The Division also concluded that robo-advisers cannot satisfy their fiduciary obligations unless they conduct ongoing due diligence of clients’ assets and provide a personalized structure, suggesting that investment recommendations do not meet the fiduciary standard if they are made only in response to a “brief questionnaire” completed by the client online. The Division doubted that robo-advisers are able to gather sufficient information to discharge their duties.
The Division also pointed to instances in which robo-advisers have attempted to disclaim their responsibility to provide financial planning or wealth management services, particularly with respect to the collection of information relating to the client’s overall assets maintained outside of the robo-adviser’s management. The Division believes that those assets directly impact the robo-adviser’s ability to provide personalized advice. It was not clear whether the Division’s conclusion was based upon a thorough survey of existing advisers or rather anecdotal evidence obtained from reviewing certain robo-advisers’ websites. Nevertheless, the Division did offer examples of certain provisions in the Investment Advisory Agreement of existing and popular robo-advisers that appear to impermissively disclaim the adviser’s fiduciary responsibilities to its client.
The Division also emphasized that the lack of personal interaction raises concerns about a robo-adviser’s ability to spot clients with diminished capacity or clients who are not capable of providing sufficiently accurate information from which an adviser may make a recommendation.

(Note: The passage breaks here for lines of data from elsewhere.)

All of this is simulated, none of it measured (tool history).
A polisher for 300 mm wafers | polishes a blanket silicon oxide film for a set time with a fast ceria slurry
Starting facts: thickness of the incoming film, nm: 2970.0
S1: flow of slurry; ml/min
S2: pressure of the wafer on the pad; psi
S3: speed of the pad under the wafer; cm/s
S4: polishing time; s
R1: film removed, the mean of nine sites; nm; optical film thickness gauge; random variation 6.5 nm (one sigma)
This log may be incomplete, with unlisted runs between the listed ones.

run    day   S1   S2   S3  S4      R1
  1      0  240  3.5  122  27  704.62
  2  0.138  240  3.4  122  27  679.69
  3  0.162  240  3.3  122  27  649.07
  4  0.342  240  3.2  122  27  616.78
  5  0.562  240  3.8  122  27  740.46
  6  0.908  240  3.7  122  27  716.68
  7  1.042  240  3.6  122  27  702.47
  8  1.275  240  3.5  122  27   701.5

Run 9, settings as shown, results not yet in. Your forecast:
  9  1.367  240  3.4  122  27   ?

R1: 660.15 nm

While the Policy Statement asserts that a client “would likely assume that the adviser would make reasonable efforts to become aware of the investor’s financial planning needs,” there is no support given for that conclusion and, indeed, it is extremely common in the investment adviser industry for asset managers to decline to provide overall financial planning services. Nothing in the Massachusetts Securities Act or the Investment Adviser Act of 1940 expressly obligates asset management advisers to provide comprehensive financial planning, but apparently the Division believes the duty to “become aware” of a client’s financial planning needs is within the scope of an adviser’s fiduciary duty.